MCP2515 CAN Bus Interface Module

Implements the CAN 2.0B protocol for robust distributed node communication networks.

DESCRIPTION

The MCP2515 CAN Bus Interface Module implements the CAN 2.0B protocol for robust distributed MCU communication networks and includes TJA1050 line driver.

PACKAGE INCLUDES:

• MCP2515 CAN Bus Interface Module
• Jumper for 120 ohm termination resistor

KEY FEATURES OF MCP2515 CAN BUS INTERFACE MODULE:

• Up to 1Mb/s bus speed
• Up to 1000 meter bus length
• Standard and extended data and remote frames
• One-shot mode
• Interrupt output
• SPI interface
• TJA1050 line driver
• 5V Operation

CAN stands for Controller Area Network and it is often thought of as primarily an automotive communication bus since it is the standard for use with automobiles to connect all the electronics and sensors together and is brought out to the outside world via the ODB-II interface.

The CAN bus is in fact a good communication bus for many applications that use multiple distributed MCUs which need to interact with each other such as in factory automation or robotics.
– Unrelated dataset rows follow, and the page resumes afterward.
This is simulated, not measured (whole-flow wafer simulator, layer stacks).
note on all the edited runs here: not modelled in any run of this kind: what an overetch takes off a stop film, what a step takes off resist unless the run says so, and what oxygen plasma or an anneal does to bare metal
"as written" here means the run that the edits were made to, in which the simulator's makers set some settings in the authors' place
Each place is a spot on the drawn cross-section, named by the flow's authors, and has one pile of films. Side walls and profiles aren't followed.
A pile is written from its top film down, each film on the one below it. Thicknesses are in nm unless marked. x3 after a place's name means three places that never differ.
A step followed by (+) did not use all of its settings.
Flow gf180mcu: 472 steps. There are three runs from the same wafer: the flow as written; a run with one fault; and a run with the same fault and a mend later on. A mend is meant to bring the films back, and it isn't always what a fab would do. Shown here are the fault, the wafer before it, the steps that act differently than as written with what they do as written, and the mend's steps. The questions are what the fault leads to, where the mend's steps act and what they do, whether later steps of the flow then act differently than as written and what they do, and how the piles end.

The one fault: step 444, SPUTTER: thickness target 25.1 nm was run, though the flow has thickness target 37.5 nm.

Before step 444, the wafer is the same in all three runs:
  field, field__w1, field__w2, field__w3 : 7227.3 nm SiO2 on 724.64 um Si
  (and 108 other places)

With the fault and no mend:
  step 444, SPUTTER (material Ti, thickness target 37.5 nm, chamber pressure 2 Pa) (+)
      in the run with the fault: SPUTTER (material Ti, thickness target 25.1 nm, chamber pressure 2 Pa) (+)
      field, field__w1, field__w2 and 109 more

The key features of the CAN bus is that it uses only 2 wires for bus communications and all MCUs connect to these same 2 wires.  The CAN bus hardware handles moving the messages through the bus with collision prevention and error correction without requiring any MCU overhead.  The messages use message content based IDs rather than MCU IDs, so all CAN bus hardware can access and filter out the messages that are of interest to its associated MCU (node).

Main Features of the CAN Bus

1. It is a very robust bus that can handle harsh environmental and electrical noise conditions.
2. It implements a complete distributed bus on which over 110 nodes can sit and share information.
3. It allows for a centralized system where all nodes can be configured and errors detected from a central point.
4. It can tolerate individual node failures without compromising the entire bus.
5. Nodes can be added or removed with only minimal system changes required.
6. Bus messages can be prioritized into 4 levels based on Message ID and the bus hardware ensure the highest priority messages are transmitted first.
7. Messages use a Message ID that indicates what the message is about rather than being addressed to a particular node, so all nodes receive the messages and the CAN hardware filters out the messages that are of interest to its associated node.
8. It is low cost to implement and modify since no major wiring or system configuration changes need to be made to add functionality.

The unique message structure facilitates creating a fully distributed system where the nodes act autonomously based on the information available on the bus or it can be used for single master / multiple slave type architectures.  With the Message ID concept, modes can be thought of a functional building blocks with defined inputs and outputs in much the same way that software functions or a library in C is used to encapsulate blocks of code functionality.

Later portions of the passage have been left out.